User 21b7e0228c
07-04-2011 10:17:33
We set out to develop a
tool to help us assign literature pKa values to the specific deprotonation
process they are likely to correspond - see joined. For each molecule, we wish
to generate the succession of proton jumps:
>start from its
absolutely protonated µspecies at some GodForsaken pH=-10, predict the first
pKa and locate the first proton to depart,
>then calculate the
resulting deprotonated µspecies (by moving to the pH past this pKa threshold
and RECALCULATING THE NEW MAJORITARY MS - by an independent majormsplugin).
>set this as the current
µspecies , recalculate the first acidic pKa of the new current µspecies, make
the twice deprotonated µspecies the current one, etc, until there is nothing
more to deprotonate.
The reasons for manually
jogging thru the pH range, albeit the tools support some automatic pH scanning,
are twofold
A. From the doc, I never
undestood how the automatic pH scan is supposed to work. Nor, for the matter,
did I find any explanation of the differences btw "static" &
"dynamic" calculation modes - I found out by trial & error that
"macro dynamic" is the config I need to use (for I want a first
acidic pKa OF THE PROVIDED µspecies as is, not some generic first acidic pKa of
the molecule EXEMPLIFIED by this µspecies - i.e. calculating the pKa of
[O-]C(=O)CC(=O)O should return the deprotonation of the second -COOH, feeling
the effect of the neighboring anion - so the second pKa of the maleic acid
should expectedly become the "first" acidic pKa of the monomaleate.
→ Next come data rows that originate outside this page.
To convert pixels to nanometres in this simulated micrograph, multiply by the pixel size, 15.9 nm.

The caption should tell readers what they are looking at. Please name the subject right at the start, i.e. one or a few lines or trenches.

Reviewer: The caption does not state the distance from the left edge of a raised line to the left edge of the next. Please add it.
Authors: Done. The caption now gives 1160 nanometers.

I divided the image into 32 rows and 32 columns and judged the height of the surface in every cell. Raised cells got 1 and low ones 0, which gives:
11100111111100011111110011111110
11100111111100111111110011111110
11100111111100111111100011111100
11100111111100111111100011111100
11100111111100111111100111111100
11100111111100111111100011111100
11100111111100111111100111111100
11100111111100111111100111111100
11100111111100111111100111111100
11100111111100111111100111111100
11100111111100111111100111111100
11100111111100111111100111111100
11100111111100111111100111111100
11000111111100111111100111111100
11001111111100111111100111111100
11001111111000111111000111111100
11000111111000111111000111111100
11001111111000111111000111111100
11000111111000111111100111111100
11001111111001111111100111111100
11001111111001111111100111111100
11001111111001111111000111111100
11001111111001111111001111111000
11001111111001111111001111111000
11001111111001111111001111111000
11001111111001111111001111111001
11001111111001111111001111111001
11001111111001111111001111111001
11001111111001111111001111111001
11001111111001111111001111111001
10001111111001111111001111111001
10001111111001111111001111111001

This works fine (but still does not solve the problem of API docs - which are
as bad as if I would have written
them!!).
B. We want to output, for
each involved µspecies, its smiles numbered such as to have the reaction
(proton departure) center pinpointed consistently to the atom sequence in the
smiles!! For example, with maleic acid:
>> echo
"O=C(O)CC(=O)O" | cxcalc pKa -a 2 -b 0 -m macro -P dynamic
id apKa1 apKa2 atoms
1 2.43
5.92
3,7
This is not what we need,
because it does not say that atom 3 became [O-] when atom 7 loses its H.
However,
>> echo
"O=C(O)CC(=O)O" | java Utils/pKaAssign
1 2.428 1 OC(=O)CC(O)=O
1 5.919 1 OC(=O)CC([O-])=O
This is fine, cause it says
that the first pKa at 2.4 happens on atom 1 of the associated µspecies, and the
second at 5.9 is also at atom #1 of the associated smiles, which has been
renumbered wrt first. We do not care that atom 1 of the first process is now
atom #7 in the second process - what we want is having, for each process, the
correct marker of the proton departure center, with the other atoms in their
properly associated protonation states.
Now, the joint piece of
code works very well - for most of the molecules (and furthermore, predictions
ARE close to the experimental data, so it really helps decrypting the Who's
Who). Yet, when it fails, it does it memorably and schizophrenically, for
molecules one would not expect - and the cherry on the cake is that cxcalc does
NOT fail with the same compounds!
Consider the following
pyridinecarboxylic acid:
>> echo
"OC(=O)c1ccc[nH+]c1" | cxcalc pKa -a 2 -b 0 -m macro -P dynamic
id apKa1 apKa2 atoms
1 2.79
4.19 1,8
which is fine - we have an
acid going to COO- at 2.8 (atom 1), then Py+ going neutral at 4.2 (atom 8). Our
code, however, says:
>> echo
"OC(=O)c1ccc[nH+]c1" | java Utils/pKaAssign
1 2.786 8 OC(=O)c1ccc[nH+]c1
1 2.786 8 [O-]C(=O)c1ccc[nH+]c1
Debugging showed me that
the getpKa calls return the proper values 2.8 and 4.2 BUT... mismatched. Unlike
cxcalc, which does it properly, the API thinks that 4.2 is the carboxyl and 2.8
the Py+! So far, so good - that would be "just" a misprediction: but
let's follow up. The code decides (in light of the mismatch) that the first
deportonation at 2.8 will be the one of the Py+, so the first output line is
"consistent". Then, the code sets the pH at slighly above 2.8 (say 3
- check code for gory details) and asks "so, what's the majoritary form at
pH=3". If it were wrong, but consistent, it should have said "well,
it's the HOOC-Py, because I just lost the most acidic group, Py+". Well...
here is where schizophrenia kicks in - because the major µspecies calculator is
not fooled, and returns CO[O-]Py+!! So this will be the input of the next round
of pK calculation: which is the first acidic pKa? Guess which - well, the Py+
at 2.8 (strangely, the apparition of an anion in the neighborhood does not seem
to affect the output). Curios to know what is the pKa of the -COOH in this
configuration? Well, NaN, of course - don't you see it's an anion, you fool??
Huh!! These API routines
have well-considered personal opinions, but they strongly disagree with them!!
The adventure happened with the 5.3 release. Enjoy!!